The Scotch Whisky Association (SWA) called for a 2% spirits excise duty cut in the next UK Budget as it revealed new research that showed Scotch creates £5 billion annually for the UK economy, supports more than 40,000 jobs and is the largest net contributor to the UK’s balance of trade in goods.
The research called “The Economic Impact of Scotch Whisky Production in the UK” revealed that without Scotch, the UK’s trade deficit in goods of £115 billion would be 3% larger.
It showed the industry pays almost £1.3 billion in salaries in Scotland.
The SWA said the UK Government’s support of the industry in recent years had led to a boost in revenue for the Treasury and supported a wave of new distillery openings — 14 in the past three years.
“But tax remains too high at 77% of the price of an average bottle of Scotch and the SWA is calling for fairer treatment,” said the trade body.
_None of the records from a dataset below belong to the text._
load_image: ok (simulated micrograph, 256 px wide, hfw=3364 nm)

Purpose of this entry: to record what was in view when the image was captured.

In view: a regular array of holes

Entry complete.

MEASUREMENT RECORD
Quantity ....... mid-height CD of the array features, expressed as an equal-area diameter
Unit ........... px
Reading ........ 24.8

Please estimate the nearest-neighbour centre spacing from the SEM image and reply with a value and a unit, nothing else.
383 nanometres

“Today’s research explains that exports of Scotch Whisky are worth around £4 billion each year, while imports in the supply chain, such as packaging for products and casks for maturing spirit, total only £200 million.
“The Scotch industry’s trade balance is therefore £3.7 billion.”
The SWA said that in the 12 months to the end of October, the UK Treasury secured around an additional £100 million from spirits duty — including the tax consumers pay on a bottle of Scotch.
During that period, spirits duties totalled £3.2 billion, up £99 million on the previous year.
Key findings from the new research include:
- Scotch Whisky adds £4.9 billion to the UK economy
- 40,200 jobs are supported by the industry across the UK. This includes more than 10,500 people directly employed in Scotland. Almost £1.3 billion is paid in salaries in Scotland
- Scotch is a significant contributor to rural employment, supporting often fragile local economies. The industry supports 7,000 rural jobs.
- The Scotch industry is expanding at historic levels. As well as the 14 new distilleries opened since 2013, existing sites have been expanded. Up to a further 40 new distilleries are planned across Scotland, with seven expected to open this year alone.
But the SWA said the uncertainty created by Brexit means that the industry needs more reassurance that it will receive fair treatment from government.
Julie Hesketh-Laird, Scotch Whisky Association acting chief executive, said: “Scotch Whisky is one of the UK’s most strategically important industries …
“But we are calling on the government to ‘Stand up for Scotch’ by addressing the high and unfair level of taxation distillers face in their home market.
“The current tax of 77% on an average priced bottle of Scotch is a burden on consumers and the industry.
“And the Government’s own figures indicate that fairer tax treatment leads to increased revenue for the public purse.
“We are calling on the UK Government to cut excise by 2% in next month’s Budget, supporting a great Scottish and British industry at a time of uncertainty, giving us a stronger domestic platform from which to invest and grow to make a success of Brexit.”